Wednesday, June 25, 2008

Empirical Image. Sealing the U.S. Mexico Border doesn't match the reality. .

To maintain a climate of uncertainty and fear of immigrants, it is necessary to portray the border region as unstable, porous, and the source of society’s ills. Despite being accepted as biblical truth, the image does not really match the reality.

The U.S.-Mexico border is the most traversed border in the world. With an average of 250 million crossings annually, only less than 1 percent estimated occurs without authorization and attracts all of the political attention.

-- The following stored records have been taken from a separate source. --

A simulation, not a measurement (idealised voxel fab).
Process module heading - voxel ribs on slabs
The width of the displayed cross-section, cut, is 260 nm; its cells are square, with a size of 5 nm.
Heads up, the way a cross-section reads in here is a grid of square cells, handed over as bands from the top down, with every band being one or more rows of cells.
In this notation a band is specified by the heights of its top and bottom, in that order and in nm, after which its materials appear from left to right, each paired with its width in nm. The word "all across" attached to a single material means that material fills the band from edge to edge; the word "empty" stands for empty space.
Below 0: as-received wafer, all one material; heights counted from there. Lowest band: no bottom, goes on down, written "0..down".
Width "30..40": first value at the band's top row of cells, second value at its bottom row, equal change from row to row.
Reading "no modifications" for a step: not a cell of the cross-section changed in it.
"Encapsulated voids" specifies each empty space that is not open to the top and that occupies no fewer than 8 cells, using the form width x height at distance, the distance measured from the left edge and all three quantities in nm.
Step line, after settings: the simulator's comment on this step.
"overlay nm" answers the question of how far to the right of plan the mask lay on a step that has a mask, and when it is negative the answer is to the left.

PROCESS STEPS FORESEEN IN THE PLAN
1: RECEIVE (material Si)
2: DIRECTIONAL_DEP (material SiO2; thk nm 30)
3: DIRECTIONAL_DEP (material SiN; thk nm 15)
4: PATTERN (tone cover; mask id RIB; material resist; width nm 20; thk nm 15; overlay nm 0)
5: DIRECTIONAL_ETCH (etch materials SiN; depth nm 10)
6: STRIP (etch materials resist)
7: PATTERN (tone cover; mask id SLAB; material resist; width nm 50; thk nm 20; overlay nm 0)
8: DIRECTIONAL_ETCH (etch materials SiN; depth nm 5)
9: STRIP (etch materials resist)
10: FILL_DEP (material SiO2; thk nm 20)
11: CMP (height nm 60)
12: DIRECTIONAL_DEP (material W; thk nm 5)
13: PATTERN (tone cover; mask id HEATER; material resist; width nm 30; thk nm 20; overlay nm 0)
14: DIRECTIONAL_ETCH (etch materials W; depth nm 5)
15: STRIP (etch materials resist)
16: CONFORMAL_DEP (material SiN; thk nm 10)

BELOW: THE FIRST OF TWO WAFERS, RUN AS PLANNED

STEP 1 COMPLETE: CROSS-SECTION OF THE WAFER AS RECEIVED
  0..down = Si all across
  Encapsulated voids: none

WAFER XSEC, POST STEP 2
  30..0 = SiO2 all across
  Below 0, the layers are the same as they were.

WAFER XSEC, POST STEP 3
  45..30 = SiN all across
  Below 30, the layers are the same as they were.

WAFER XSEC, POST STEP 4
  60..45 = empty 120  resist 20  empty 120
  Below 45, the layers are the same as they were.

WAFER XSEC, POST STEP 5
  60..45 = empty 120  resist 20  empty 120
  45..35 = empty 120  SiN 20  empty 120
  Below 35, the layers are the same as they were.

In San Diego alone, over 70,000 Mexicans cross over daily, mainly to buy consumer goods. In 2003, shoppers spent $40.8 billion in the local economy, adding an extra $3.3 billion through sales tax. Considering there are several major twin cities that straddle the border, Mexicans help sustain the whole border economy by contributing taxes and creating jobs.

While the regularized influx of migrant workers is nothing new, the shaping of the imagery is a recent phenomenon.

According to Peter Andreas:

Public perception is powerfully shaped by the images of the border which politicians, law enforcement agencies and the media project. Alarming images of a border out of control can fuel public anxiety; re-assuring images of a border can reduce such anxiety…[therefore], successful border management depends on successful image management and this does not necessarily correspond with levels of actual deterrence.

This “image management” is used in the current context to criminalize migration while moving the focus away from the real issues. While no “terrorists” have been caught crossing through the Arizona desert, there is the permanency of fear (and perpetuation of the belief) that terrorists are coming across, blending into the stream of migrant workers.

The other phantom of border enforcement, drug trafficking, is also linked with migration through the “unguarded wastelands.” In fact, according to a Drug Enforcement Administration report in the aftermath of the North American Free Trade Agreement and the further opening of the borders to cargo traffic, it was estimated that most cocaine coming into the U.S. entered through official ports of entry, occasionally with the collusion of corrupt customs agents.

According to José Luis Santiago Vasconcelos, federal deputy attorney general and the head of the elite SIEDO anti-organized crime unit, the Mexican government is currently investigating possible links between state police in Baja California and U.S. Border Patrol agents in drug trafficking.

Migrants themselves face the greatest danger along the border. Pushing the crossing routes into the desert and mountains has created a human rights tragedy. Dying at the rate of one a day, casualties on the border will soon surpass the number of people killed on 9/11, and are ten times the number of people who died escaping over the Berlin Wall. Border militarization has not stopped migration, only imposed new, deadly rules on it.

But the biggest smuggler or coyote is the U.S. immigration system that forces them into such a perilous journey in the interests of big business in the first place.